In the case of the whole portfolio however, by definition, assets will not be sold. So this cost item that reduces the rental cash flow value should be added back, just like its added back for the deferred taxes. This is clearly in line with ACRA's recommendation. So in our case, we're talking about 88% of the portfolio, the remaining 12% of the self-portfolios and this is the non-core portfolio, the portfolio out of which we sell the condominium and to be conservative of Austria.
On Page 19, we translate this into numbers. Keeping with the NTA on the left-hand side, we're starting with the IFRS equity to which we add back, the deferred taxes for the whole portfolio. In addition to the adjustments for fair value of financial instruments, goodwill, and IFRS intangibles, we also add back the purchases cost to the extent they relate to the whole portfolio to get to the NTA. As of the end of 2020, this was €62.71 per share up 14.3% year-on-year. We have the full set of 2019 and 2020, old and new NAV numbers on Page 69 in the appendix.
Now moving to the right side of the page, we show an NRV of €77.18 per share. But NAV, there's no distinction between the hold and the sales portfolio and in addition to the deferred taxes, and the purchases cost, the fair value of intangibles that are not included in the balance sheet are also added. The fair value of intangibles is calculated by a third-party independent appraiser on the basis of a five-year plan for both the value add and the development segments.

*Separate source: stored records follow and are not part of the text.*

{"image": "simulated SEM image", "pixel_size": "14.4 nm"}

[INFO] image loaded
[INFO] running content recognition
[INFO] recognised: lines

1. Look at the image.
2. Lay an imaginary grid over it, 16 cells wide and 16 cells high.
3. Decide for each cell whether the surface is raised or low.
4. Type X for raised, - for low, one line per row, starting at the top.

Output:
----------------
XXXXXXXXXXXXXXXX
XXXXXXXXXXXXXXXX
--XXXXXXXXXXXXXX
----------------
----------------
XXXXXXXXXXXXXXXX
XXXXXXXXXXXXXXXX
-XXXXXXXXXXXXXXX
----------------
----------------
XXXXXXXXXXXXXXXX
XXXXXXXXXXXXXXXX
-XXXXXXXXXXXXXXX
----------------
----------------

So on Page 20, we have the LTV, our standard definition resulted in an LTV of 39.4% at the end of 2020. Now in light of the call date for the perpetual hybrid at the end of this year, however, it makes probably sense to start looking at the LTV including replacing the hybrid with the senior debt instrument because we are now in a position to have repaid. Either way, the LTV is at or even slightly below our target rate, which continues to be between 40% and 45%. The net debt to EBITDA multiple was 12.3 times up 80 basis points from the end of 2019. This is still a level that doesn't make us nervous. Let us not forget, this number already includes the full depth, but not the full EBITDA potential, which is normal in a growing business.
And Page 21 has all the relevant financial KPIs. I like to remind people that LTV alone is not a meaningful indicator for the resilience of a company's balance sheet. I like to look at it together with the fixed or hedged debt ratio, and the maturity profile. And I continue to believe that we're in very good shape here. You may have seen our last bond issuance for €500 million with a 20-year maturity, and a 1% coupon. There's quite some talk about steepening yield curves and the fear of rising interest rates but if I look at these terms, and not particularly worried, as it looks like refinancing will remain rather an opportunity.
And with that back to Rolf.
Rolf Buch
Thank you, Helene. And now it will become tough [ph], page 22 to 24 is really dense. The good news is that you will not see additional new topics coming up to this page during the year '21. Because we probably have a few weeks left for the legislation body to invent new legislation. So because then we are coming in the campaign mode. So this will be a relatively relaxed topic despite of course effects, which we have on [indiscernible].
Let me start on page 22 visible inventories. We have been very clear in all of our conversations in the past, that if f you believe the court decision in Q2 will simply bring back the situation which we had before the rent freeze, then you might want to think again. This election in Berlin and the possibility of the nationalization referendum on the same day in September, we believe that we will continue to see a pretty difficult period for Berlin for some time to come. It will be a hot summer. And we do not think that there can be business as usual one that once the court has spoken. The next topic, by now you will be familiar with a CO2 tax that was implemented in the beginning of the year. As a reminder, this is fully recoverable from tenants and there is no doubt about this, based on the current legislation. What we are seeing is a discussion on how this might change in the future. So this will be definitely a topic for the election campaigns.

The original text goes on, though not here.